Inverted index builder for future query processing on wikipedia dump file using hadoop mapreduce

There are many ways to make the inverted index and most of them involve more than one passes over the data (i.e. more than one map reduce jobs). Moreover, it is easy to write a not scalable code. In addition, inverted index tables tend to grow very large, which may cause performance problems. In this project, we wanted to address this issues and, therefore we had several main goals:

1. Make a single map-reduce job , that outputs the inverted index. The benefit in having a single job is easier maintenance and having a more extendable code for the future.

2. Sort the inverted index table not only by terms (which is done automatically by the map-reduce framework), but also by page ids. So, the list of pages that is associated with a specific term, should be sorted by page ids. This is important for the efficiency of the query processing part. For example, when an AND query is processed and we need to find a conjunction between two associated lists, we will benefit from two sorted lists and will need to make only one pass over them to find the conjunction.

3. Scalability. The easiest way to accomplish the sorting that is described in the previous bullet, is to sort each list in the reduce function. So, the reducer that receives as an input a term and a list of associated document ids, would output a sorted list for that term. While this approach is easy to implement, it is not scalable. The most frequent terms will cause the reducer to sort bigger lists and the load on the reducer would grow with the addition of data. Instead, we have overwritten the frameworks partitioner and comparator to achieve a scalable solution for the sorting.

• The mapper outputs [Term,PageId] as a composite key. The pageId is injected only for the sort purpose.
• Custom Partitioner - makes sure all the records with the same term end up at the same reducer. Partition([Term, PageId]) = hash(Term) mod N
• Custom Comparator - makes sure that the reducer receives list of values that correspond to the same term only. Without the custom comparator, since we have the composite key [Term,PageId], 2 terms from different pages would have gone to different reducers.
• This steps are taking the advantage of map-reduce frameworks sorting properties and cause the secondary sorting by pageId.

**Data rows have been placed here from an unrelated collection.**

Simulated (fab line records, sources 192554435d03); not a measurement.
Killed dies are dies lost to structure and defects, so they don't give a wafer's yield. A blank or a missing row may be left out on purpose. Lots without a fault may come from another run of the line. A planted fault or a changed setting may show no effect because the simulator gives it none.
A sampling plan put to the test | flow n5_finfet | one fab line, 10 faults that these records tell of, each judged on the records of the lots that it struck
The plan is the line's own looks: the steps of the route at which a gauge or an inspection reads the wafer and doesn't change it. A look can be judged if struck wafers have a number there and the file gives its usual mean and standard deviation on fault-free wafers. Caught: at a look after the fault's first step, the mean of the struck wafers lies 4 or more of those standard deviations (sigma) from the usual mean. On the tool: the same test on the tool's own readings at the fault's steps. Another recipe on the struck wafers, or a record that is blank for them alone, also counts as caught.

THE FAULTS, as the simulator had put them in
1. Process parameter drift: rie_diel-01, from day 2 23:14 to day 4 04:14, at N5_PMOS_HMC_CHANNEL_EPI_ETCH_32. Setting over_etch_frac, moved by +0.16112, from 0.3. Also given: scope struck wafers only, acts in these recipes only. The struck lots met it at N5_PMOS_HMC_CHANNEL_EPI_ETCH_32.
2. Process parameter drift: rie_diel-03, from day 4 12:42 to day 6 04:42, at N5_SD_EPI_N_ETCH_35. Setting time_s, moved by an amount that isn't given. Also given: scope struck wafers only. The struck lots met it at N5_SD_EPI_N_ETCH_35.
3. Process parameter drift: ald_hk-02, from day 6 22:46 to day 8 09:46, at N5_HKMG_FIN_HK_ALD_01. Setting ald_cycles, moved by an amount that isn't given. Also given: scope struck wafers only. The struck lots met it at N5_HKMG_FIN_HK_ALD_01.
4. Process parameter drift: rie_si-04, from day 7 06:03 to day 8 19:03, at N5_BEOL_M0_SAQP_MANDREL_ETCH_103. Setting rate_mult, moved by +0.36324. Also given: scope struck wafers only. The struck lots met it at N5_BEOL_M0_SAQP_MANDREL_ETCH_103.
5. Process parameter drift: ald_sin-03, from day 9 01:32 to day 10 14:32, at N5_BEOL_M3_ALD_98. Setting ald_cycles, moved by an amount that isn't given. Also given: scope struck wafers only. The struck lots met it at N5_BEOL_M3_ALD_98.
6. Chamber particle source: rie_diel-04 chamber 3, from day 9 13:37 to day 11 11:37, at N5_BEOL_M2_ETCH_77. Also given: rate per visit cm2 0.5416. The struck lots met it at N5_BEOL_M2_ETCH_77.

4. Compact size - we addressed the following language processing techniques:

• Stemming. We used the opensource Porter Stemmer to normalize the close variants of the words to a single form.
• Stop words removal. We used a list of ~120 english stop words from the internet. In addition we ran a wordCount task on the wikipedia dump file and handpicked additional ~40 most frequent words to be added to our stop list. The words were chosen according to our intuition of less informative words.

Our inverted index is of the following format: Term,DF [PageId,Offset,TF,(idx_1,...,idx_TF)],..., [..]

Df = document frequency

TF = term frequency

Idx = index of the beginning of the term inside the document

The inverted index, built on the whole wikipedia dump file was around 6GB. We wanted to be able to do a quick search inside the inverted index, therefore we decided to build a secondary index on the inverted index. Each line in the offsets file is of the form [term, offset] while "offset" is the byte offset inside the inverted index file to the beginning of the relevant term's line. This index is built by MakeOffsetsToInvertedIndex mapreduce job.